Sunday, March 9, 2014

The Long Gray Line


Made during one of the more fertile periods in John Ford’s career, The Long Gray Line tends to be overshadowed by the surrounding masterpieces (The Searchers, The Sun Shines Bright) and popular successes (Mogambo, The Quiet Man). But dip into this slow-boiling vat of tears and you will find Ford’s nostalgia dissolving into a mess of contradictory emotions, ranging from despair to jubilation and every shade in between. A memory play in the mode of How Green Was My Valley and The Man Who Shot Liberty Valance, the film follows the career of Marty Maher, a West Point lifer looking back at 50 years of dutiful service with a fondness hardly in keeping with the often-painful scenes he recalls. He begins his career as an inept waiter seemingly incapable of carrying a saucer two feet without reducing it to shards, and his whole life resembles one long pratfall. Shuffling from one failure to the next, he becomes a boxing instructor who can’t box and a swimming instructor who can’t swim. The film turns what is supposed to be a triumphant summation of a life well lived into an object lesson in falling upwards. One of the film’s running gags involves Marty foisting scalp cream upon a balding student—a young Dwight D. Eisenhower. Even with one of the teacher’s most famed and successful pupils, a hint of failure lingers.
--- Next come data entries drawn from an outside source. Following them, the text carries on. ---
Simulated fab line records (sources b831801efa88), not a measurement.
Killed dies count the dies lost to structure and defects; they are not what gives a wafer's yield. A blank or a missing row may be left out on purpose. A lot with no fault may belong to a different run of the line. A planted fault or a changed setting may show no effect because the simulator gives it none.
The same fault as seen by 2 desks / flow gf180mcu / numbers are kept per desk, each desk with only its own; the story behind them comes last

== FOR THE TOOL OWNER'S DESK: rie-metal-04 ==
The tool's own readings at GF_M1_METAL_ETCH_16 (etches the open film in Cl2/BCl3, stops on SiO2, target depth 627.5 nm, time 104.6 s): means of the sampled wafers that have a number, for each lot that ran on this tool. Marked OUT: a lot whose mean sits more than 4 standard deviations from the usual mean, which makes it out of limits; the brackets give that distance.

Time turns all stories to tragedies, and Marty’s is no exception. The proud tutor of great leaders becomes the bitter factor of cannon fodder. His wife and father die. He argues with a plaque of his dead mentor in the school hallways. At Christmas time, his house teems with students and well-wishers as an old song transports him to years past. Surrounded by this vibrant community, Marty seems utterly alone. Military structures overtake individual lives: the Maher line ends with the death of his infant son, while the lines of gray-suited cadets seemingly stretch into eternity. Celebration and sorrow grow increasingly tangled until we reach the film’s climactic parade, where hundreds of students march in tribute to Marty as the man’s long-departed wife and father proudly look on. The other officers glance sideways at Marty as he reaches out to this vision, and it’s hard to tell if their worried looks signal mere confusion or horror at what appears to be encroaching dementia. But what shame is there living in the past? Each one of us will take up residence there in due time.

2 comments:

Natalie said...

What a sorrowful-sounding film :( You described it wonderfully - thank you.

j_caouette said...

Natalie! Always good to hear from you. For the record, I should note that this film, despite its many heapings of sorrow, is also filled with a great deal of tenderness and humour. Still, I can see the last half-hour leaving you a sobbing wreck. Proceed with caution (and Kleenex).